Amazon.com Inc. (NASDAQ:AMZN) has debuted AWS Trainium, which is a custom chip designed to offer cost-effective training of machine learning models in the cloud. This comes ahead of the availability of the new Habana Gaudi-based Amazon Elastic Compute Cloud instances created for ML training and powered by the Gabana Gaudi processors from Intel Corp (NASDAQ:INTC).
Trainium to offer enhanced price performance on ML training in the cloud
The company indicated that AWS Trainium would offer enhanced performance compared to rivals in the cloud with PyTorch, TensorFlow, and MXNet support. It will be available inside Amazon SageMaker and EC2 instances. The company said that instanced based on the next-generation custom chips would launch in 2021. The custom chips’ upside is their speed and costs, with AWS saying the throughput will be 30% higher and cost per inference will be 45% lower than the current AWS GPU instances. Amazon claims that Trainium will deliver most teraflops for ML instances in the cloud with a teraflop translating to a chip processing 1 trillion calculations per second.

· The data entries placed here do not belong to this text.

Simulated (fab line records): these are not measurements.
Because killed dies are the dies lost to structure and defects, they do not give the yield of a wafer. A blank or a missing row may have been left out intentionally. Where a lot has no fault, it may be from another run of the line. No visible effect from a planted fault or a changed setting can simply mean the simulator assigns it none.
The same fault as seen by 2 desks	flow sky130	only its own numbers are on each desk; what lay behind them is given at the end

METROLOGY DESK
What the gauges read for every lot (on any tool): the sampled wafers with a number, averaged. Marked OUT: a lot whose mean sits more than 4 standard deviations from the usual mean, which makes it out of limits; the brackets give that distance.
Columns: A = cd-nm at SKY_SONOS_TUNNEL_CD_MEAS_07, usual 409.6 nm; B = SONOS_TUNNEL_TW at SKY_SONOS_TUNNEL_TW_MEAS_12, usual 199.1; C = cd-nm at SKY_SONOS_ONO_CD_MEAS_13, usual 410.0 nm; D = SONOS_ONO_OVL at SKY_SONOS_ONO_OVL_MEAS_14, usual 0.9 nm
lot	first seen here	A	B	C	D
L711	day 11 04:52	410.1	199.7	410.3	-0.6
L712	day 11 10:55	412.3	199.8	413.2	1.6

Andy Jassy, AWS’s CEO, said that the company wants to push price performance on ML training, and therefore the company has to invest in its own chips. He said that there is an unmatched instances array in AWS accompanied by chip innovations. Andy was speaking during this year’s Amazon re:Invent developer conference.
AWS Trainium to complement Inferentia
The new offerings will complement AWS Inferentia that Amazon launched last year. Inferentia is an inferencing counterpart to machine learning pieces that also uses custom chips. It is important to note that Trainium will employ the same SDK as Inferentia.
AWS noted that although Inferential addressed the inference costs, which comprise around 90% of ML infrastructure costs, most development teams are still limited by fixed machine learning training budgets. As a result, this limits the scope and frequency of training necessary to enhance models and applications. Fortunately, AWS Trainium will address the challenge by offering enhanced performance and low machine learning training costs in the cloud.